Love Sandwiches

At turns I feel a truly maternal connection with Ike. Other times he just seems like a hypoallergenic chunk-cheeked mewing cat who lives in our house. He has been smiling a lot these days; gorgeous full-mouthed smiles with a side of deep-dish dimple. He coos and cuckoo-ka-choos and chugs with his little legs when he’s in his infant seat so that the giraffe, turtle, snail, rattle, and owl swing violently from the toy bar above him. I can squat down, tickle his belly or chin with my index finger, and get him to smile at me, following my shape with his eyes as I stand up to move around the kitchen or continue getting ready in the morning. I carry him over my shoulder much more often than I did with Connor. Maybe it’s because Connor liked the front carrier and Ike’s not a huge fan. Maybe it’s because Ike and I don’t have much alone time together when Connor and I did. Maybe it’s because I’m feeling guilty about days when I don’t even hold Ike after 7:30 a.m. between work, making dinner, and trying to soothe a still slightly under the weather Connor (he had a raging fever and chills this weekend) before Z put the Rooster to bed (that’s right, “Ike” has morphed into “The Rooster.” Ike becomes Ikester becomes Ikesteroo becomes Roo becomes The Rooster or Roo Roo. Makes total sense once I explain it, right? Uh, cha).

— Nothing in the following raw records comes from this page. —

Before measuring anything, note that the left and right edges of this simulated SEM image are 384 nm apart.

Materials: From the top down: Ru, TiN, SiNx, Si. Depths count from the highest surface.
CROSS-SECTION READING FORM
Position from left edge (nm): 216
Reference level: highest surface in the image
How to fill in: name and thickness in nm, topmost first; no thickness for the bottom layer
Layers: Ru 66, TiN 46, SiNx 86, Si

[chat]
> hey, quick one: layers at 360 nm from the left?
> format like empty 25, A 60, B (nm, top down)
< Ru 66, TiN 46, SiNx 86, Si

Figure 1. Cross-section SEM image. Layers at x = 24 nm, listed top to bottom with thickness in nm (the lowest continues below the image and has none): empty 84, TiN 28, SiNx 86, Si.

When the feelings of self-loathing are particularly piqued, I visit babycenter.com to read about all the things I should be doing with my baby that I likely am not. Who has the patience for tummy time? Sounds like a luxury only afforded to the weekend and people who prefer to not purposely make their babies cry in the few hours they have to spend with them (I’m not-so-secretly hoping that Jean is doing tummy time duty for us). Baby should be drinking about 25 oz of milk a day? My little beefcake downs about 30. I have to ask Jean how his day was because his days are mostly spent with her and her daycare crew of kids. I binge and purge on internet advice and loathing, all the while feeling sparks of guilt because I religiously charted Connor’s sleeping, eating, and gastrointestinal habits when I have a moderate handle on Ike’s. Ike will turn out fine, of this I am certain even while I berate myself for giving him ample fodder for mommy issues. It just feels like there are many shades of gray when it comes to fine, and not knowing which hue will be his is nerve wracking.

My attitude toward Connor at this age is completely different from what it was as an infant.  For the most part, I try to take an “Eh, he’ll be fine” outlook on his tantrums and fits mainly to keep my own sanity. Lately, though, we have been butting heads – as Z put it, we have a love-hate-love relationship. I love how smart and clever he is. I hate how he tries to hit, ignore, and aggressively smoosh me. I love how sweet he can be when he’s not thrashing around on the floor or my lap like a fish out of water. Love-hate-love. Maybe if I think of our relationship as a love sandwich, I’ll be better able to overlook the, as Connor would put it, “stinky” filling between the two soft, bouyant slices of hugs, nose-wiping, and story-reading. Today was more filling than bread, but those golden, doughy days are always out there, waiting to be savored. With spring just starting, I’m hoping that we just need some sun to warm our buns and build more less-stinky moments.